Almost 200,000 staff working in UK higher education face major changes to their future pensions after the deficit of the sector’s main provider soared to £12.6 billion, an expert has warned.
Despite achieving investment returns of more than 20 per cent in the past financial year – adding an extra £10.2 billion to its assets in 2016-17 – the Universities Superannuation Scheme has seen the hole in its balance sheet increase substantially.
According to its latest annual report published on 25 July, the USS had assets of £60 billion on 31 March 2017 against liabilities (the value of its pension promises to staff) of £72.6 billion, which increased by £12.8 billion. This put the scheme’s “funding level” at 83 per cent, significantly worse than the 89 per cent valuation in March 2014 that precipitated the closure of final salary pensions for future service.
If the latest mortality figures are used, reflecting improved life expectancy among USS members, the deficit rises to £17.5 billion, the company's annual report also states.
About 184,000 university staff – mainly at pre-1992 universities – currently contribute towards a USS pension, as do another 6,500 non-university staff working in the higher education sector.
The latest report on the health of USS – the UK’s largest private pension scheme – is significant because it gives an indication of the size of deficit at the next triennial valuation, which is likely to be announced later this year.
To ensure that the pension scheme remains solvent, the USS will be required to submit a plan to the Pensions Regulator to reduce the deficit. This could include proposals for universities to increase their contributions from 18 per cent of salary, staff to pay more towards the cost of pensions, the value of future pension payouts to decrease, or a mixture of all three options.
John Ralfe, an independent pensions adviser, said he believed that “drastic action” was required to address the multibillion pound shortfall in the USS scheme.
“Money will need to come out of teaching and research for many years to shift this huge deficit,” said Mr Ralfe, who added that “new future pensions will have to change to reduce cost and risk”.
The £12.6 billion shortfall is more than twice the £5.3 billion deficit measured in March 2014 and includes savings from the closure of final salary pensions for future service. USS members now receive a defined benefit pension up to a £55,000 salary threshold, with a new defined contribution scheme available for contributions on salary above this level.

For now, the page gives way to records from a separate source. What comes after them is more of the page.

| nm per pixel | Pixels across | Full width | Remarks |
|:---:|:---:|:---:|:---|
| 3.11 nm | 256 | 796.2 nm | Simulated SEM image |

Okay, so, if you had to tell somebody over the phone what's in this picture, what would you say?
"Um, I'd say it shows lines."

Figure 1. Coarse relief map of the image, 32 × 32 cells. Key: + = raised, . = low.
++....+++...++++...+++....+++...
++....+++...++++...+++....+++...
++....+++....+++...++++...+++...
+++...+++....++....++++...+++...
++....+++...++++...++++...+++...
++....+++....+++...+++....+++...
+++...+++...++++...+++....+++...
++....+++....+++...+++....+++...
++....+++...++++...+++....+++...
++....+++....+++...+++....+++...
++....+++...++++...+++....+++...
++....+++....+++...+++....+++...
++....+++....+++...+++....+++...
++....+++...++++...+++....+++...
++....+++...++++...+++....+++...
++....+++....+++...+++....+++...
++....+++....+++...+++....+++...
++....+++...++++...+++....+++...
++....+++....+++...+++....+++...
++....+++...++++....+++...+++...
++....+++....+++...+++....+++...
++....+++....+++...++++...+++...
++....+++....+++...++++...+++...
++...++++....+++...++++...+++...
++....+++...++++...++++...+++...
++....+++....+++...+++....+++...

Commenting on the USS’ latest results, Bill Galvin, its chief executive, explained that “historically low gilt yields and reduced expectations for future investment returns present challenges, which we are working with stakeholders to resolve”.
“We don’t yet know the outcome of the 2017 valuation but I have no doubt that USS will continue to provide high-quality pension arrangements tailored to the needs of the sector,” he added.